The story of Eric Ahiauzu, aka RicHassani, portrays this fact vividly.
For everyone under the sun who was born of a woman, there is a talent and space for such talent. However, that is provided if such talent is discovered and developed. And that is why the best that one could be of another person is an imitation.
Ric is one of those who got honed by the church choir. There, he began singing at an early age, after discovering his sibling talent.
In a bid to be like others, Ric veered from the track of singing which he is gifted in. Afterwards, he joined the rap race which was the in-thing way back in the early 2000’s. He became a rapper under the moniker, Rico Slim.
“Since I was 7, I had been in choir singing soprano. But when it now came down to being an artiste, in my teenage years, everybody was rapping. So I was just like; me singing with a high-pitched voice would make me appear like a b**ch. So I was just like, let me just learn how to rap. You know you can only keep up a facade for so long. I am a soft guy; my house is full of flowers. That’s to tell you what my true personality is. So I decided to drop all the rapping and I began to sing. The rap career went well, but I just knew it wasn’t really me”.
Rico Slim found himself struggling with life, squatting with Nigerian singer and producer, Samklef.
His desire to make a quick rise from obscurity to prominence and perception of what was deemed sonically acceptable caused him to once again alter the direction of his music. With his debut single dubbed ‘Dance Dance Baby’, Hassani made an attempt to score a pop hit. “It was me again, trying to be what I was hearing on the radio. Trying to be Flavour, Iyanya… I tried that and again, it just wasn’t me”.
Again, that did not work out for Rico. And his problems seemed to be compounded as he sank deeper in financial crisis and lack of fulfillment. He borrowed money from family and friends to keep going. He was on the verge of taking on a white collar job as a banker. It was at that point that it clicked for him, with his breakout single, ‘Gentleman’.

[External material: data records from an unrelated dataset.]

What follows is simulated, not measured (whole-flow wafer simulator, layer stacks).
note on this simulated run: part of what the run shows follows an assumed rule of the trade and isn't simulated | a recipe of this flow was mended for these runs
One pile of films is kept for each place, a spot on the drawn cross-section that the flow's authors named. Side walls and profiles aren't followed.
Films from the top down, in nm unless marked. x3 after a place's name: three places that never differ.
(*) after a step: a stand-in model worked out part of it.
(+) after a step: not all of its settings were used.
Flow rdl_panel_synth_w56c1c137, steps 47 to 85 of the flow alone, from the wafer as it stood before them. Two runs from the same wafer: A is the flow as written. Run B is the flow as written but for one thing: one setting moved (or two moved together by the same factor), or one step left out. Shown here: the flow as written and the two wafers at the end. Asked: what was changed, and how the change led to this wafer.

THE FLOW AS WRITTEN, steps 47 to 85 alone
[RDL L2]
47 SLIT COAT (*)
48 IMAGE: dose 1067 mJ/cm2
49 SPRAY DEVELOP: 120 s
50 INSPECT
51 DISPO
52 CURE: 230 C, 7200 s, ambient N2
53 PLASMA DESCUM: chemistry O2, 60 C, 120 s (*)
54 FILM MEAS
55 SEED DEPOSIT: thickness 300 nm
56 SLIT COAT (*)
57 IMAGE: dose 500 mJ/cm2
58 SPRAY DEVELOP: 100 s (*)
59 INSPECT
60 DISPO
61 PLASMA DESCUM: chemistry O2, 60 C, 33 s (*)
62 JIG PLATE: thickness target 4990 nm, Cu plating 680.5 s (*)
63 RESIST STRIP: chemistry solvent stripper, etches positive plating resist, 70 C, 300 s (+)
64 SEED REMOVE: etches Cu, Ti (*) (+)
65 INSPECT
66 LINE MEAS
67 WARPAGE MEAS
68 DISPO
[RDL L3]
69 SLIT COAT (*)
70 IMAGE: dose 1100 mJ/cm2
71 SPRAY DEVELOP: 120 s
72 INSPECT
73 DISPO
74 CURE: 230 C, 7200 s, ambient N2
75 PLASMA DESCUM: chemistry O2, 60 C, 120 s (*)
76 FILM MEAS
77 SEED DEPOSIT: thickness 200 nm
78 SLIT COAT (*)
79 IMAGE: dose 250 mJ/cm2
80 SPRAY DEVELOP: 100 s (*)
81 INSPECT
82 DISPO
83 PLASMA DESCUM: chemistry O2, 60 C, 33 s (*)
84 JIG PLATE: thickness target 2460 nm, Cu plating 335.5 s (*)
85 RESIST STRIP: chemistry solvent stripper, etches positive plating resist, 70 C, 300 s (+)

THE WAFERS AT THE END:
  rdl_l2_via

But how did Ric come to find his groove?
Ric was born and raised by scholars. Hence, it was his family’s concern that he pursued formal education to a respectable measure. By 2011, Rico Slim was compelled by his Dad to put his rap career on hold for a second degree – a move that later served as a much-needed push towards his eventual significance. His time at the University of Surrey in the UK afforded him a perspective on the world that sparked his evolution.
“What really changed me from Rico Slim to RicHassani was my Masters (degree) situation. That was my first time ever travelling outside the country. I didn’t want to go. My dad is a professor and my family had to force me. When I went there, the main education for me was just the experience. I met people from different countries like Pakistan, Spain and I just began to see the world through their eyes. It broadened my mind like sh*t. I can be a lot bigger than being Rico Slim or being one rapper in Lagos. That’s what made me sit and think about my music, like who do I want to be?”
That moment of reflection did not only propel him to shelve rapping, it also opened his mind to a new identity. His current brand, Moniker RicHassani, was coined from his first name Eric and a scene from the classic Will Smith- featured series, ‘Fresh Prince of Bel-Air’.
“There was this scene when one of Will Smith’s long-lost aunties came from Africa and asked him; young boy, what’s your name? And he told her William. So she then told Will that “that’s an English name, the name that your slave masters gave you. I will give you an original African name. From now on, I will call you Hassani, because you are handsome”. ‘Hassani’ means handsome in Swahili. I immediately fell in love with the name. And when I added it to Ric, it was just perfect and sounded respectable”.
By 2012, RicHassani had returned to Nigeria with a degree in Energy Economics, ready to tow a fresh part as a singer. For an artist that had given over four irrecoverable years (2007 – 2011) of his life to music, it comes as no surprise that RicHassani’s music upon his return to Nigeria was driven by the need to gain profound rewards in the purse, and a large cheer amongst the crowd. Music had seen him risk it all.
Resolving to finally be himself instead of lurking under another’s shadow gave him the vista to rediscover his core talent and push on with it. This led to the creation and release of ‘Gentleman’ in December 2015.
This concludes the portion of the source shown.